At first the Gypsies didn’t know how to answer their cellphone. Toshev had sent it to them in a box with written instructions, but every time he called, the phone went straight to voicemail. ‘Gypsies can’t read,’ his editor told him. ‘No disrespect to you my boy, but that’s a fact. And one more fact – the cost of the phone comes out of your pocket.
You are the fisherman, they are the fish. Agents, editors, the general reader: you’ve got to hook them from the get-go. Or else they’re gone. Dear author, thank you for your story/essay/poem, but . . . Time is money. Life is short. So, like all workshops tell you, you turn your opening sentence into a hook. You sharpen it and sharpen it some more. ‘It was a wife’s worst nightmare.’ ‘I was the first one to drive a convertible on my reservation.’ ‘I should have been careful with the weed.’ Intriguing, inviting, suggestive. And then what?

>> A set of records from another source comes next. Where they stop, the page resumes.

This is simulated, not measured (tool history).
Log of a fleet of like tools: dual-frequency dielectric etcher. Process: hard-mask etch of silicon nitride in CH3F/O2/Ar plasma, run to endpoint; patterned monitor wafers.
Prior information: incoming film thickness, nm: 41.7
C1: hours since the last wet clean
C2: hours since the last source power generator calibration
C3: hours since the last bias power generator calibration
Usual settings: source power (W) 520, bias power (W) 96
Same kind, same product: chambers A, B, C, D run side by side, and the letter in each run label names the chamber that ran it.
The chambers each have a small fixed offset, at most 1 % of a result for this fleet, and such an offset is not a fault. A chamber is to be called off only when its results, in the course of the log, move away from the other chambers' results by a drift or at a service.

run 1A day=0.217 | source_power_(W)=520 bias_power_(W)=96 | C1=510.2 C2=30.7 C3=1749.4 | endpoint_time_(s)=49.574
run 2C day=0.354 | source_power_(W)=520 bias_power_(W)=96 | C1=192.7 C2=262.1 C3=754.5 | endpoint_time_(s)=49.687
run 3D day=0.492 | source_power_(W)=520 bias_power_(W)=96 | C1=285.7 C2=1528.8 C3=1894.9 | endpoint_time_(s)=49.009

And then here is the thing: it takes more than a hook to catch a fish. It takes bait, the right one, to get a tug; good timing and precision to ‘set’ the hook; tension on the line to keep the hook in the fish’s mouth. In other words, after the first sentence there needs to come a second one that’s just as good and maybe even better. A third and fourth and fifth . . .
And here is one more thing: this whole analogy is stupid. The reader is not a fish, the writer – not an angler. The writer is a shaman, pulling visions from a tall, great fire; a shaman who can turn the visions into words and give them flesh in living stories which anyone who sits around the flame can dream.
It’s not surprising: most great stories have great openings. Terrific first lines, masterful first paragraphs. That’s because the shamans who tell them know exactly what they’re doing; because they long to make us live their dream as vividly as they themselves can live it. These shamans know the simple truth: it’s always dark in the beginning. That’s how we come into their vision, completely lost. We strain our eyes to see, our ears to hear. In vain. It isn’t within us to conjure up the sights and sounds and odours. That power is the shaman’s. Ours is only to break the dream, wake up. And we’re ready to do just that when suddenly – a voice and then a flash. The shaman has called our name and brought the light. The dream begins, hold tight!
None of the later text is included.